Keep Your Ear to the Ground explores our relationship to place, specifically the Home site, through a narrative that maneuvers between senses of rootedness and uprootedness. This is achieved by bringing two disparate sources into dialogue. Narrative from Samuel Beckett's late play Ohio Impromptu is displaced and re-situated within the visual spectacle of the turn of the century experimental film installation, the Cinéorama. This movement relocates the desire of the narrator, emembedding it within the notion of Home and, more intimately, to the land itself. This project was originally installed at the Historic Pemberville Opera House (Pemberville, Ohio) in October of 2008.

In this piece, Ohio Impromptu and the Cinéorama are positioned as being oppositional representations of desire as it relates to Home. Raoul Grimoin-Sanson's Cinéorama was a late entry in the lineage of the panoramic theater. Consiting of 10 perfectly synchronized motion picture projectors, Cineorma simulated an in-the-round view of a hot air balloon flight rising above the city of Paris. An actual balloon lift-off was recorded then the film reversed to approximate the return to the earth. Immensely popular, this type of imagined scene offered escapism and made it available in an age when travel was both physically and economically prohibitive. Those longing to move beyond the confines of their city, country, or even their own body were presented with an illusion that created an actuality intended to empower the audience. In these spaces the landscape below appears majestic and boundless, while at the same time structured around the viewer, existing to be consumed.

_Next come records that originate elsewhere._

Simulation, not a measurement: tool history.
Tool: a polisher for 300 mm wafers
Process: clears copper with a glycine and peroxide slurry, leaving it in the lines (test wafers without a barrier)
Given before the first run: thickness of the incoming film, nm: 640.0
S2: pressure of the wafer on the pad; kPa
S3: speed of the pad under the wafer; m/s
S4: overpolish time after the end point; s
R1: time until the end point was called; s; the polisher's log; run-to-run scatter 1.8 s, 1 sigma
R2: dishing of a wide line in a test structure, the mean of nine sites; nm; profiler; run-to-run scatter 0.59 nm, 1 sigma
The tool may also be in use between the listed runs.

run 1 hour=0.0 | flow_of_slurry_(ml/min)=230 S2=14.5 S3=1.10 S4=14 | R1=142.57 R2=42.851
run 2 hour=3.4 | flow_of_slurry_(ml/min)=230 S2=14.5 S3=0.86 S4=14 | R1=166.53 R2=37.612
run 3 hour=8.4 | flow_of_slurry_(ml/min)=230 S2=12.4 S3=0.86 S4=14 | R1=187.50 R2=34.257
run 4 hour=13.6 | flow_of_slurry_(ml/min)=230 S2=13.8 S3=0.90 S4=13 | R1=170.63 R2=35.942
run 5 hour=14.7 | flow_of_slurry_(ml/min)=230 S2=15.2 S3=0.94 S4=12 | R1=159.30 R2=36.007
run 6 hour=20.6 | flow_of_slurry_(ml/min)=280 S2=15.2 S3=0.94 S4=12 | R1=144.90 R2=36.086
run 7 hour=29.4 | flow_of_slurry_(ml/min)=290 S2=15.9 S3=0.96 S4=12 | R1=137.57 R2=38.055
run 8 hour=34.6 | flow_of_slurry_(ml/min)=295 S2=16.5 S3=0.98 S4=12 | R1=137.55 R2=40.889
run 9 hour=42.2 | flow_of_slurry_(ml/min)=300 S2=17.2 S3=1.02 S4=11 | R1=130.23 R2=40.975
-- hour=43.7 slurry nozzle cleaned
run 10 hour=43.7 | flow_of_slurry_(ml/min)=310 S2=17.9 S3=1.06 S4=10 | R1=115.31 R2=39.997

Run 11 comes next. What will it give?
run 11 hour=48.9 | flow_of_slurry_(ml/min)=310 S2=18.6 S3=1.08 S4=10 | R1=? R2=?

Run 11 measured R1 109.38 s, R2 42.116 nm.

Contrary to the exuberance of Raoul Grimion-Sanson's theater, Samuel Beckett's Ohio Impromptu is an affect-less recitation of a story wherein the narrator, for reasons unknown, finds himself locked into a self-imposed exile. Two characters full of mimetic qualities, Reader and Listener, relate to each other exclusively through a text that Reader narrates. In the theatrical production, Listener's only agency comes from his ability to cause Reader to pause and repeat parts of the story by knocking on the table where they sit together. These repetitions are the essence of the story, as Listener's understated gesture is embedded with the loss of memory, intimacy, and of a sense of being. The erasure of Home becomes the source of abject sorrow in light of Listener's inability to preserve it, even within his own memory.

Certain elements of Beckett's text are transplanted and re-imagined as they are absorbed into the context of the Cinéorama. Examining these two texts alongside one another is a study in the tension that arises between the common impulse to wander and the simultaneous attachment to Home. While addressing these overarching themes, creating the work has also been an individualized response to the idea of going home. The town of Pemberville plays a prominent role in the visualization of this piece. Much of the imagery was collected locally and certain images are either rooted in or culled from the history of the town. The sound in the piece was filtered through a small section of earth taken on site, and the video that was projected in the original installation was re-photographed on an outdoor projection screen that revealed a trace of the blowing wind. Each of these gestures is an effort to absorb history and location within the piece and to create document that could contribute, in an intimate way, to this particular community.